Richard Hirschbäck was born on the 2nd July 1937 in Schwarzach St. Veit in Pongau. Despite the war years, he enjoyed a happy childhood and at the age of 11, he was sent to the Benedictine boarding school Edmundsburg in Salzburg. There, he experienced overwhelming homesickness and found that the only way to relieve his separation anxiety was to incessantly draw.
The acquaintance with Rudolf Hradil directed him to spend time producing studies of live models, a discipline he felt laid a firm foundation to all his subsequent work. Upon the advice of Hradil, in 1956 Richard Hirschbäck went on to study at the Academy of Fine Arts in Vienna under Prof. Albert Paris Gütersloh.
Although Gütersloh indeed belonged to the school of magical realism, which was very much popular at the time, he proved to have created a profound influence in another aspect, by teaching Hirschbäck to trust the instinct of hidden associations. During his studies, he would often escape to Burgenland, where a series of small-format landscapes originated. These were exhibited by Ernst Fuchs in the gallery in Millöckergasse in 1958.
In this period, the landscape motif transformed into a geometrically constructive form, a common practice in these years. Here, spanning across a series of meticulously studied works, the image of geometrically arranged fields appears a slowly constructed landscape covered with different layers of fabric. Apart from that, Richard Hirschbäck also indulged in investigating the gesture which is apparent in his work of this period and coincided with his return to live on the countryside after his studies at the Viennese Academy. Threat and destruction to the countryside represented a preoccupying topic in his work, however, he was not satisfied with the fact that his work could not have a more direct impact, and that it only represented an “immediate usefulness”. To break away, he returned to constructionist work again, where a characteristic series of geometric, almost mathematically calculated drawings and paintings came into being.

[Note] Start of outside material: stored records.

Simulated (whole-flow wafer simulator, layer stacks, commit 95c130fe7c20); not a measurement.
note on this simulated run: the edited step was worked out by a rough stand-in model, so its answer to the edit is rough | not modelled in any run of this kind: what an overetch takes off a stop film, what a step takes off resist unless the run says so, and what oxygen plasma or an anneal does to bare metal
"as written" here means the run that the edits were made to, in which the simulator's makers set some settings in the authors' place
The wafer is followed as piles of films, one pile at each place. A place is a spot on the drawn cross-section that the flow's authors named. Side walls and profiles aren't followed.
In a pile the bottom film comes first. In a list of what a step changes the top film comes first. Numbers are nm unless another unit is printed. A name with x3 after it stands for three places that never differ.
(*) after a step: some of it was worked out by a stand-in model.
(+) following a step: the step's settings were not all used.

From the end of the sixties, he was more outward and actively participated in exhibitions and the Austrian art scene. This decade was also marked by a great change in his family life – between 1962 and 1973, six of his children were born.
In 1969 he became a member of the Grazer Secession and in 1971 a member of the artist’s association of Salzburg. In the seventies, we see a diverse range of interest and focused research. Surreal, poetic landscapes dominate at times, but are balanced with works that represent clean and precise studies of form, colour and composition. In 1977, a group of artists broke away from the Secession and formed the artist group, Group 77. Group 77 organised a large number of group and solo exhibitions of their members which were held in many important galleries and institutions across the country as well as abroad in Germany, Hungary and the Czech Republic.